MISERABLE EARNINGS

New tea regulations major win for smallholder farmers

Tea farming is no longer a lucrative as it used to be.

In Summary

• Small scale farmers have encountered untold suffering in the hands of the Kenya Tea Development Agency.

• KTDA is owned by 54 corporate tea companies that have extended by setting up satellite factories.

FED UP: A section of tea farmers in Nyamira's Tombe area uproot their crop on Friday in protest against poor bonus earnings Image: MAGATI OBEBO
FED UP: A section of tea farmers in Nyamira's Tombe area uproot their crop on Friday in protest against poor bonus earnings Image: MAGATI OBEBO

The over 600,000 smallholder farmers spread across 16 tea growing counties in the country have toiled and moiled for years.

They have put their lives at the stake believing they will reap one day.

However, their hard work has often gone unnoticed and are scolded for being poor by their oppressors.

Tea farming is no longer a lucrative as it used to be.

Irked by the wanting state of affairs, President Uhuru Kenyatta on December 14, 2019 directed Agriculture CS Peter Munya and Competition Authority of Kenya to oversee radical policy and structural reforms to the tea sector, following an outcry by tea farmers.

The key focus was on ring-fencing farmer's incomes, instilling corporate governance and an overhaul of the leadership structure in KTDA, subsidiaries, and factories.

And Munya did not disappoint.

On Thursday, he announced that the draft regulations were ready, bringing good news to the eagerly waiting farmers, who now know the tide could soon change.

The Kenya Tea Sector Lobby has announced that good tidings are on the way.

It said small scale farmers have encountered untold suffering in the hands of the Kenya Tea Development Agency.

Under the new regulations announced by Munya, KTDA is set to lose its grip.

“This is a step in the right direction and the tea sector has another chance to be a leading source of foreign exchange and a major employer in Kenya,"Kenya Tea Sector Lobby chairman Irungu Nyakera said in a statement.

"These regulations will help close loopholes that East Africa Tea Trade Association has failed to implement for years, exposing the Kenyan tea industry to exploitation by cartels, to the costly loss of farmers,” Nyakera said. 

KTDA is owned by 54 corporate tea companies that have extended by setting up satellite factories.

The satellite factories are 15 bringing the number of factories under smallholder farmers to 69.

Nyakera said tea farmers have embraced the proposal to have the sale of tea to the export market exclusively done through an electronic auction process so that is can be audited, removing opaqueness and loopholes experienced in the current trade.

Under the Crops (Tea Industry) regulations 2020, all tea buyers will pay in full for all teas they win at the auction before they take custody and lift the tea for export.

Nyakera said this will do away with instances of collusion between KTDA and farmers through credit sales, with some being written off as bad debts.
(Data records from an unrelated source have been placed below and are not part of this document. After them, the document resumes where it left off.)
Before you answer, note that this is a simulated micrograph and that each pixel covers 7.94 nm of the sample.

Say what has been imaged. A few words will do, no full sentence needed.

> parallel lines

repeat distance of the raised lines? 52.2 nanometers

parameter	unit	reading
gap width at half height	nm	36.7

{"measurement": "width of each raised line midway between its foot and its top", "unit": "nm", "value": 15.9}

The funds from the sale of tea at the auction shall be remitted directly to the respective factory accounts within 14 days from the auction date.

Factories will be required to deposit at least 50 per cent of the funds to farmers' accounts within 30 days from receipt of proceeds, with the balance being paid as a bonus within the same financial year.

Previously KTDA would delay payments to farmers and place as interest-earning deposits with commercial banks.

Nyakera said the unscrupulous practice saw farmers lose Sh4.6 billion as deposits in Imperial Bank and Chase Bank.

“This would further expose tea farmers to predatory lending from financial institutions, against their tea proceeds, a practice that demoralised thousands of farmers,” he said.

To assure farmers of the income, the new regulations will also seek to operationalise a stabilisation fund to cushion farmers from price volatility.

Further, a registered tea broker shall offer brokerage services to a maximum of 15 factories, removing collusion between brokers and directors, leading to market monopolisation and farmers' tea would fetch lower prices at the auction.

Nyakera said to effect the overdue leadership overhaul in the sector, management agency agreement between KTDA and respective factories will be for tenure not exceeding five years.

The remuneration paid for such management service will be capped at two per cent of the value of tea sold per year, he said.

Each factory will either recruit an in-house company secretary or outsource the service, reducing the interference by KTDA in the running of individual factories.

Nyakera said the  lobby group is ready to receive the draft regulations for them to give feedback.